Snapshot Voyager is about my own personal photography journey. I am always looking to try something new, inquisitive as to how it works, and to the end results I might achieve.

Tuesday, 13 December 2011

My New D-SLR Kit Recommendation

Recently I was chatting to my brother in law, and he like lots of other people who are just getting into photography, asked me what D-SLR kit they should be buying and what they should get in the future.  I know there are definite limits to this guide, including price point, features, photographic interests, but I’ll give it a go anyway.
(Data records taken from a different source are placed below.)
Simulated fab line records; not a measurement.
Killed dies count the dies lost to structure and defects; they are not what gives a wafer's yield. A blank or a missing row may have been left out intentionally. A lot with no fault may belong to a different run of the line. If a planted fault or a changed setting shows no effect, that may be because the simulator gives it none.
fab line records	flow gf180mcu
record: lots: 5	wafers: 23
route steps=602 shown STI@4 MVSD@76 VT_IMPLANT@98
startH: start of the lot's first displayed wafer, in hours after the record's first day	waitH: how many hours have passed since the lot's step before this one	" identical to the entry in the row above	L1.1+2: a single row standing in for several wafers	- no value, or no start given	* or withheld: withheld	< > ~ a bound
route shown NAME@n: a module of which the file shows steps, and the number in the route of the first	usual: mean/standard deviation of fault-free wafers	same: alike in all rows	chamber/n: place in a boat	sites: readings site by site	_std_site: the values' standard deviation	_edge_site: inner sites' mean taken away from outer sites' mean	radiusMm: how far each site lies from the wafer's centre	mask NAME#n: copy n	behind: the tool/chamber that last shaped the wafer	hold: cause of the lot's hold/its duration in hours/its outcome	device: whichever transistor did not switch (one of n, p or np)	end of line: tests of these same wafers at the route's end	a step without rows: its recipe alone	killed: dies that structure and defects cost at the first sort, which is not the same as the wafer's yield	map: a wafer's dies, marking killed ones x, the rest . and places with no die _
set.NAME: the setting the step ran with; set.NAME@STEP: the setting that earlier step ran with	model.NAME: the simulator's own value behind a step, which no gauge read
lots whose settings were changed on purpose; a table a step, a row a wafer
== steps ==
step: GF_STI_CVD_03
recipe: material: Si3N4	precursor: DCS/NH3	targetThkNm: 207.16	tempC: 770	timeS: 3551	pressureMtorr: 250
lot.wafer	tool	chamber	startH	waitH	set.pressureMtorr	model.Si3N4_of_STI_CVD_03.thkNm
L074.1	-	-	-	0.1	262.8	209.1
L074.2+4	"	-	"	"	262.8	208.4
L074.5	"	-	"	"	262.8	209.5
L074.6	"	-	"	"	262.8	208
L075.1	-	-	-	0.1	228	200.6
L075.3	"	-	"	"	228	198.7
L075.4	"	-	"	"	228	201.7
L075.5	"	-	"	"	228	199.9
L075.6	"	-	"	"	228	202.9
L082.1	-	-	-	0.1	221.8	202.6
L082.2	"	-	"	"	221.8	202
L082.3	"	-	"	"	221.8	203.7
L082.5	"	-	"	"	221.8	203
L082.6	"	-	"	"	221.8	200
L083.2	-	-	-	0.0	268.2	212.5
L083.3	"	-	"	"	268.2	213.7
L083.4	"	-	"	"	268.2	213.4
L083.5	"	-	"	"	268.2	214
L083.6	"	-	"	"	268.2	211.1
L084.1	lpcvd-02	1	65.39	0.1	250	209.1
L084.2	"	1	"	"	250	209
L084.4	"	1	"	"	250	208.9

As I know Nikon best, I’ve kept this review to Nikon, but the same comments mostly translate to Canon. Here’s my recommendation:

1st Purchase – Nice body with a versatile lens - Nikon D5100 $719 with 18-105mm VR lens $379 (step up to a D7000 $1179 if you want an outstanding body, or to a Tamron 17-50mm f2.8 $469 if you want a fast standard zoom)

WHY: Getting a body like the D5100 with features a step up above the base allows you to explore more things, without getting overly sophisticated or pricey.  The 18-105mm VR is a lot more flexible and usable than the standard kit zoom, giving the user almost double the zoom range.  

STEP UP: The D7000 is really a semi-pro camera in capabilities, but won’t intimidate a beginner.  It has outstanding image quality with excellent low light capabilities and will also meter with manual focus lenses and the AF will work with those lenses that don’t have a built in focus motor.  The Tamron 17-50mm f2.8 trades zoom range for fast aperture, allowing shallower depth of field and much better low light capabilities.

2nd Purchase –Fast Aperture Prime - Nikon 35mm f1.8 AF-S $279 OR Nikon 50mm f1.8 AF-S $249

WHY:  A small, cheap lens that allows you to explore the world of shallow depth of field photography.  Both are excellent optically and won’t break the bank.  I prefer the wider 35mm as this focal length on a DX camera is very similar to that of the human eye. 

3rd Purchase – Some light on the subject - Nikon SB-600 Speedlight $279 (or step up to a SB-900 $539)
WHY: A good flash is an excellent choice, allowing for much better portraits and having the ability to create much, much light than the in-camera flash.  The more recent SB-700 is also excellent.  I don’t think the SB-400 has enough use above the in-camera flash to warrant purchasing it.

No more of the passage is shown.